Roman Abramovich, the Russian billionaire owner of Chelsea football club, was on a business trip in Baku when he had a craving for sushi. While the Azerbaijan capital ranks as one of the world’s most expensive, it is not famed for its Japanese food. Abramovich, however, was undeterred.

He simply told one of his aides to order sushi from a London restaurant, drive it to Luton airport, and fly it in his Gulfstream jet to Baku. At an estimated cost of £40,000 ($65,000), it is believed to be the most expensive takeaway in history.

Whether used for ordering food or simply getting from one place to another, private jet travel, which was shunned at the start of the recession as a sign of insensitive opulence, has begun to recover, with usage in Europe edging back towards the pre-crash levels of 2007.

This mini-recovery is welcome news for the industry’s interior designers. Those for whom money is no object are once again beginning to fill their jets with Jacuzzis, cinemas and full-service kitchens.

A midsized airplane refurbished by an internationally known designer will typically involve a fee of about $400,000, companies say. However all work is required to go through a “completion center”, as aircraft can only be worked on by certified engineers.

This can see a simple interior typically cost $1million for work and materials. For a new transcontinental-sized craft, such as the $50 million Bombardier Global 6000, the cost can be as high as $15 million.

“The private jet interior market is a very small one but we take care of each client’s particular needs,” says Bijan Khezri, managing director of TAG Aircraft Interiors. “It is a very private market – people don’t like to go screaming from the top of the roofs about what they have – but people want comfort and uniqueness.”

This need to differentiate one wealthy man’s jet from another drew numerous multinationals into luxury aircraft design in the years before the financial crisis.

BMW , Lufthansa Technik and Edése Doret have for several years lent their technical expertise to installing lighting systems, control panels and other gadgets in jets, while fashion houses such as Hermès and Versace sell jets crafted by their own designers.

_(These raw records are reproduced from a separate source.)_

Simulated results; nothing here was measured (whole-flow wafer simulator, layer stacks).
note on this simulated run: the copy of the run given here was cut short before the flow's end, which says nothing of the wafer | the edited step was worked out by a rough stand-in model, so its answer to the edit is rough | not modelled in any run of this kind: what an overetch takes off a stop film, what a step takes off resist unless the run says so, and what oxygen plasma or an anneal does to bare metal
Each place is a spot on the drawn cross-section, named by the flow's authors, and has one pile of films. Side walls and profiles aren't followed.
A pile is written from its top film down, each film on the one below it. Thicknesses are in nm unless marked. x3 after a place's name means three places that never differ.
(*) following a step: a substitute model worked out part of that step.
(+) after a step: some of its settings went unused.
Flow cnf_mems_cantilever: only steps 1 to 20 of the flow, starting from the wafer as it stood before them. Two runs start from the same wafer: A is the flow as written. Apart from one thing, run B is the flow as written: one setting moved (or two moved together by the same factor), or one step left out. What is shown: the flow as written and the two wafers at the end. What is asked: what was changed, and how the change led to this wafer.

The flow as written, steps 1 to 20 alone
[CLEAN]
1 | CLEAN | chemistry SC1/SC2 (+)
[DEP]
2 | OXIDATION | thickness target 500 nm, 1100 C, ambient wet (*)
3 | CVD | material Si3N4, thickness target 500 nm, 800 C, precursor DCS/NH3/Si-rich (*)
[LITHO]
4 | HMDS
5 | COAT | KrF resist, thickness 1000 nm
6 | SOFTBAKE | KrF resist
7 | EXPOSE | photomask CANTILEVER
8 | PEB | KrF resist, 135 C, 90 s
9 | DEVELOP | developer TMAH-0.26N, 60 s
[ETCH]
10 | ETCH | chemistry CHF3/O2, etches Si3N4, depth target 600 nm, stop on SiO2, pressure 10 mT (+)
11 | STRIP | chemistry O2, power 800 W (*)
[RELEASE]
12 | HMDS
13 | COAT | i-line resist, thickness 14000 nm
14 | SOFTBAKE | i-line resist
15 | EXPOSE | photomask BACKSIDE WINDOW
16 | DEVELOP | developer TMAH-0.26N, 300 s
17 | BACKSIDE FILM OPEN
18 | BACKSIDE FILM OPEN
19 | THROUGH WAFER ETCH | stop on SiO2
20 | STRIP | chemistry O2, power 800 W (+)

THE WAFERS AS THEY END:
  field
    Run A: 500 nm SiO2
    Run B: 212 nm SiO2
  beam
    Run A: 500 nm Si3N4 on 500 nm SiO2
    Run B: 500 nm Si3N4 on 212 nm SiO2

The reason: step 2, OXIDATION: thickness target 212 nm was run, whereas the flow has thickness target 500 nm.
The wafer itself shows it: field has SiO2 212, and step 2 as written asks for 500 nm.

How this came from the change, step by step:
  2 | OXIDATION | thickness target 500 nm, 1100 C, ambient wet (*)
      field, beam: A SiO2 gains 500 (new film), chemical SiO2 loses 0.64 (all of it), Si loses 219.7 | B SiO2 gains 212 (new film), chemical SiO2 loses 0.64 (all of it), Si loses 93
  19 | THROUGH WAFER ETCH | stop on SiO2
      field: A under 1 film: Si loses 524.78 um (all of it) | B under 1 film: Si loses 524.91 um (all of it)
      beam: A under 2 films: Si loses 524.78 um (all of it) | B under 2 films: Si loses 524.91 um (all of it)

The $6 million L’Hélicoptère par Hermès, a Eurocopter EC135 designed by the French fashion house, features brown calf leather seating and a white canvas cockpit, and several diamanté embossed renditions of the company’s logo inside. The first was reportedly sold to Abu Dhabi in 2009.

Elsewhere, Versace worked with the Anglo-Italian helicopter manufacturer AgustaWestland to design an aircraft using only black and white.

At the most recent Business Jet Interiors world expo, some of the latest innovations included touchscreen panels for passengers to control the lighting and cinema systems from their seats, on-board aquariums surrounded by grass, and ultra-lightweight, unbreakable glass to reduce the total load of the aircraft.

Other high-priority designs are communications systems that work effectively in the air, where a strong high-speed internet signal is still difficult to achieve. “Everyone wants the best communication in their planes, and all the companies are trying to find the best solution to that,” says Khezri. “You need to be able to communicate with everybody while you are flying and high-speed internet in the air is something where the technology is slowly getting there.”

Howard Guy of Design Q, a UK-based consultancy that specializes in tailored designs for cars, jets and boats, says: “When you get into the larger aircraft it becomes like a hotel, with dozens of staff supporting the plane based in a galley area down below. You have very comprehensive cooking facilities, and on larger aircraft we have looked at theatres, with spiral staircases and a Steinway grand piano.”

Three years ago, Design Q was given the challenge of drawing up one of the most ambitious jet designs of recent times, based on an Airbus A380 jumbo jet, normally used to seat 600 passengers.

The design, commissioned by an unnamed customer from the Middle East, included a garage at its rear, where guests could drive directly on to the jet and exit on to a red carpet. Once on board, the modified jet contains a lift to move between its three floors, a circular staircase, and a small concert hall with baby grand piano.

Elsewhere on board is a Turkish bath, specially crafted from marble thin enough not to add excessive weight to the aircraft, and a “well-being room”, where the floor contains a large screen that shows where the airplane is flying over. In the center of the jet is a boardroom featuring an outsized iTouch screen, and a projector that beams share prices on to the tables.

Unfortunately for the consultancy, the eventual bid for the airplane did not come through, with the project also struggling to find a hangar large enough to assume the risk of a project estimated to be worth £1 billion ($1.6 billion).

Yet even the wealthiest clients must accept the physical limitations that exist when cramming often heavy equipment inside an aircraft that must pass rigorous safety checks while remaining light enough to keep fuel consumption under control.

It is this less glamorous side to aircraft interior design that remains a challenge for the most adventurous companies working in the field. “What you see on the surface of a plane is really not what it costs, it is what is underneath that is the real cost – the wires and the safety devices,” says Khezri.

This also means there can be little incentive for designers of regular household products to make versions that have undergone the testing to be suitable for use inside an aircraft, with a simple DVD player for use on board costing as much as $5,000.

“The limitations for what you can put inside a plane are pretty much the limits of physics, and even money cannot always overcome that,” says Guy. “Even so, people are still always trying to push them.”